Blog

How should enterprises prepare to get the most out of their AI investments?

Table of Contents

There is no AI success without data—heaps of it.

And there are no massive data sets without ample, efficient data storage.

Data upholds AI, and mass-capacity hard drives uphold data.

These insights are brought into sharp relief by a 2025 survey from the research firm Recon Analytics. 

The Seagate-commissioned global survey queried 1,062 respondents. They are IT storage buyers and decision-makers who work in storage infrastructure roles for companies that report over $10 million in annual revenue, have over 50 terabytes of current storage usage, have adopted AI or plan to adopt AI within the next three years, and are located in the United States, China, United Kingdom, South Korea, Singapore, France, India, Japan, Taiwan, and Germany.

The survey focused on the effects of AI adoption on infrastructure priorities, data retention, and data management. Results shed light on how AI will impact infrastructure needs over the next three years.

Survey highlights. 

First and foremost, the survey demonstrated that AI adoption is driving exponential growth in data storage demand through 2028.  

  • As many as 61% of respondents from companies that predominantly use cloud storage said their companies’ cloud-based storage would have to increase by over 100%— that is, it would have to double—over the next three years.

Figure 1. Sixty-one percent of respondents whose companies primarily use cloud storage for their AI data management expect to increase their storage requirements by 100% or more.

As AI applications drive unprecedented data creation, the more data organizations save, the more they can validate that AI is acting as expected. With access to behavioral data—like training datasets, model checkpoints, prompts, and answers—companies can scrutinize algorithms, and better understand and refine AI decision-making. Without the scale and efficiency of data centers, AI’s potential would be limited, as the ability to store and retrieve massive datasets is central to AI’s success. 

It is not just the amount of storage that drives AI success. Duration of data storage matters too.

  • Of the respondents employed by businesses that have adopted AI technology, 90% believe longer data retention improves the quality of AI outcomes.

Figure 2. Ninety percent of companies that use AI today believe that retaining more historical data improves model accuracy.

This finding points to a correlation between preserving data for longer periods and more reliable AI insights. This may be underpinned by several factors. First, constant iterative processing is intrinsic to how AI algorithms work. Content outputs feed back into the model, improving its accuracy and enabling new models. Raw datasets and outcomes become sources for further development and new workflows.

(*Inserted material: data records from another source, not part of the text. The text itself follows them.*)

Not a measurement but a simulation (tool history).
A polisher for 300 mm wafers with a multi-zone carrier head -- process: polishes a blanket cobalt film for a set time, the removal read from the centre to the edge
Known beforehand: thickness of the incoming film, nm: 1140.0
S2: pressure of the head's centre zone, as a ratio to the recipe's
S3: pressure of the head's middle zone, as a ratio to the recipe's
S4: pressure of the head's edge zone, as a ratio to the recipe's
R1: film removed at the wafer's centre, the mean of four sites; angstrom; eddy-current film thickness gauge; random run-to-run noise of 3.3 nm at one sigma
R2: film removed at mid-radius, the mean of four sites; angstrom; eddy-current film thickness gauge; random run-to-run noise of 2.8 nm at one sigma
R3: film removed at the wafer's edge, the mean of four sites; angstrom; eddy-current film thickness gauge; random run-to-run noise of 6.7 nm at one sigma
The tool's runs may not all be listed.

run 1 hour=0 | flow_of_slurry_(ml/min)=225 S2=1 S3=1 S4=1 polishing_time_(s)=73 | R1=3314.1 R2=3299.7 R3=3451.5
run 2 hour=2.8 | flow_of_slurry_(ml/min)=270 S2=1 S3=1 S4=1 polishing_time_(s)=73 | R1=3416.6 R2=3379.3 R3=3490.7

But holding onto data sets for longer serves other business critical functions, too: it protects a company’s intellectual property. It keeps “receipts” of the model’s original data sets and processes, providing an explanation of results when required (say, as part of a legal process). These “receipts” establish data lineage, ensuring a clear record of the journey data takes from input to output. Data lineage allows organizations to verify the origin and usage of datasets, allowing that AI models rely on accurate data. It enables AI systems to be fully auditable and supports both regulatory compliance and internal accountability.

Additionally, companies may choose to store more data for longer because they realize that they cannot know today what new, valuable insights the algorithms of tomorrow might uncover from yesterday’s data. Longer data retention enables the processing of old data by yet-undeveloped AI models. For these reasons, longer data retention boosts the business value AI can provide. 

In a related finding, infrastructure decision-makers view extended data retention as essential for building trust, a critical foundation without which AI insights hold little value.

  • 88% of respondents whose companies use AI today believe adoption of trustworthy AI increases the need to store more data for longer periods of time.

Seagate defines trustworthy AI as AI data workflows and models that use dependable inputs and generate reliable insights. Trustworthy AI is built on data that meets the following criteria: 

  • high quality and accuracy 
  • clear legality, ownership, and provenance 
  • secure storage and protection 
  • explainable and traceable transformations by the algorithm 
  • consistent and reliable outputs from the data processing 

Figure 3. Eighty-eight percent of respondents whose companies use AI today said that adoption of trustworthy AI requires increased need to store more data for longer periods of time.

Scalable storage infrastructure supports trustworthy AI because it enables the vast amounts of data used by AI systems to be properly managed, stored, and secured.

  • As part of building trustworthy AI, 80% of respondents stressed the importance of checkpointing.

Checkpointing is the process of saving the state of an AI model at specific, short intervals during its training. AI models are trained on large datasets through iterative processes that can take anywhere from minutes to months. The duration of a model’s training depends on the complexity of the model, the size of the dataset, and the computational power available. During this time, models are fed data, parameters are adjusted, and the system learns how to predict outcomes based on the information it processes. 

Checkpoints act like snapshots of the model’s current state—its data, parameters, and settings—at many points during training. Saved to storage devices every minute to every few minutes, the snapshots allow developers to retain a record of the model’s progression, and to avoid losing valuable work due to unexpected interruptions. 

According to the survey, companies using 100+PB of storage are saving and backing up checkpoints on a daily-to-weekly basis, with 87% of them storing these checkpoints in the cloud or in a mix of HDD and SDD. 

Storage: The secret driver of AI success. 

Compute and energy are popular themes in discussions of AI adoption. But the Recon Analytics survey highlights storage as the critical driver.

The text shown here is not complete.